On the Use of Informal Ontologies in the Delivery of Service Oriented Architectures (SOAs)

In Service-Oriented Architecture: Concepts, Technology and Design, author Thomas Erl frames ontologies (section 10.2) in a top-down strategy for the delivery of a Service Oriented Architecture (SOA) .

As the first step, in a multistep process, what starts with ontologies ultimately results in a Contemporary SOA (Erl, section 3.2.20):

Contemporary SOA represents an open, extensible, federated, composable architecture that promotes service-orientation and is comprised of autonomous, QoS-capable, vendor diverse, interoperable, discoverable, and potentially reuable services, implemented as Web services.

SOA can establish an abstraction of business logic and technology, resulting in a loose coupling between these domains.

SOA is an evolution of past platforms, preserving successful characteristics of traditional architectures, and bringing with it distinct principles that foster service-orientation in support of a service-oriented enterprise.

SOA is ideally standardized throughout an enterprise, but achieving this state requires a planned transition and the support of a still evolving technology set.

In the same chapter, Erl also provides an abridged Contemporary SOA definition:

SOA is a form of technology architecture that adheres to the principles of service-orientation. When realized through the Web services technology platform, SOA establishes the potential to support and promote these principles throughout the business process and automation domains of an enterprise.

In other words, buying into the top-down strategy can ultimately result in a Contemporary SOA and this is a big deal.

Erl also discusses the bottom-up strategy for delivering a SOA (section 10.2).

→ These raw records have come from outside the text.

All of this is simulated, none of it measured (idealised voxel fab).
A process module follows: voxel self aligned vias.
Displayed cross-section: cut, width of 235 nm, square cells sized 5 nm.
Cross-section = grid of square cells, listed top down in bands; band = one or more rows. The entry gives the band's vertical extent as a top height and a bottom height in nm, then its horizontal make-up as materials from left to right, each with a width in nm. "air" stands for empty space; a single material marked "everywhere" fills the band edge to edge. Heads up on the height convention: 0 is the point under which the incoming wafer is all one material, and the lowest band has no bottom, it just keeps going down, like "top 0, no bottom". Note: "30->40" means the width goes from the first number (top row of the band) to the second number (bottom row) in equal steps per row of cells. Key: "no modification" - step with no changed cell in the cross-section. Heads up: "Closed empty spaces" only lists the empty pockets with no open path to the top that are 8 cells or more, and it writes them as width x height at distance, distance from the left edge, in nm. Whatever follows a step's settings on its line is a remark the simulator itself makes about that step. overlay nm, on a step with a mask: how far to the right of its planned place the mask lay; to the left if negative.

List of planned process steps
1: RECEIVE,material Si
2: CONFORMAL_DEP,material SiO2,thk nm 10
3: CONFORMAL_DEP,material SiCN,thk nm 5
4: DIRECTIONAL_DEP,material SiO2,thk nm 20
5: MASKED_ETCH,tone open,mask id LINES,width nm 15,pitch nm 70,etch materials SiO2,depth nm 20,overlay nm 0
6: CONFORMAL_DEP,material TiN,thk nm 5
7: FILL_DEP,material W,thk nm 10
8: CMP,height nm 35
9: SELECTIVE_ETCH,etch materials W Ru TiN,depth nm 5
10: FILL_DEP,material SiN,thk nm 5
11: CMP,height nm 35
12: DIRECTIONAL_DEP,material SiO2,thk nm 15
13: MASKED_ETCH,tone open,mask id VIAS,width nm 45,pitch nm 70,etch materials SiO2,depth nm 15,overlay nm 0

In striking contrast to the top-down strategy, and as Erl describes it, the bottom-up strategy does not incorporate ontologies. Despite the fact that “… the majority of organizations that are currently building Web services apply the bottom-up approach …” (Erl, pg. 368):

The bottom-up strategy is really not a strategy at all. Nor is it a valid approach to achieving a contemporary SOA. This is a realization that will hit many organizations as they begin to take service-orientation, as an architectural model, more seriously. Although the bottom-up design allows for the creation of Web services as required by applications, implementing an SOA at a later point can result in a great deal of retro-fitting and even the introduction of new standardized service layers positioned over the top of the non-standardized services produced by this approach.

After reading this chapter, one is left with the impression that Erl favors the agile strategy (Erl, section 10.4) as it attempts “… to find an acceptable balance between incorporating service-oriented design principles into business analysis environments without having to wait before introducing Web services technologies into technical environments.”

I would be willing to accept all of this on spec if it weren’t for the fact that it’s possible to create informal ontologies, in non-SOA contexts, during bottom-up processes.

And if this is possible in non-SOA contexts, then it’s reasonable that informal ontologies could be incorporated into the bottom-up strategy for SOA delivery.

I believe this is worth exploring because use of informal ontologies in a bottom-up strategy for SOA delivery may improve the potential for ultimately achieving a Contemporary SOA. (An outcome, you’ll recall from above, Erl stated wasn’t otherwise acheiveable.)

I also believe this is worth exploring as, as Erl states, most organizations are attempting to gravitate towards SOAs from the bottom up.

Because the agile strategy (ideally) combines the best of both the top-down and bottom-up approaches, I also believe it’s worth exploring the potential for informal ontologies in this case as well.

Although further research is required, the figure below extends Erl’s Figure 10.3 (pg. 367) with a first-blush suggestion of how informal ontologies might be incorporated into the bottom-up strategy for SOA delivery.


It’s important to note that Erl’s original figure illustrates a five-step process that culminates with “Deploy services”.

Based on work I’ve done elsewhere, in this first-blush depiction, I believe the steps required to make use of informal ontologies would need to include:

  • “Extract service relationships” – In the work I’ve done elsewhere, this extraction has been achieved by Gleaning Resource Descriptions from Dialects of Languages (GRDDL). GRDDL extracts relationships and represents them in RDF from XML via XSLT.
  • “Generate informal ontology” – These days, ontologies are often expressed in the Web Ontology Language (OWL). OWL is a semantically richer and more-expressive variation of XML than is XML. Much like the previous step, the generated informal ontology is expressed in OWL via processing that would likely make use of XSLT. This step might also involve the need to incorporate annotations.
  • “Integrate informal ontologies” – Because each act of modeling through deploying application services will result in an informal ontology, there will eventually be a pressing need a integrate these informal ontologies. This ontology integration, which may also involve top-down or formal ontologies, will provide the best possibilities for ultimately realizing a Contemporary SOA.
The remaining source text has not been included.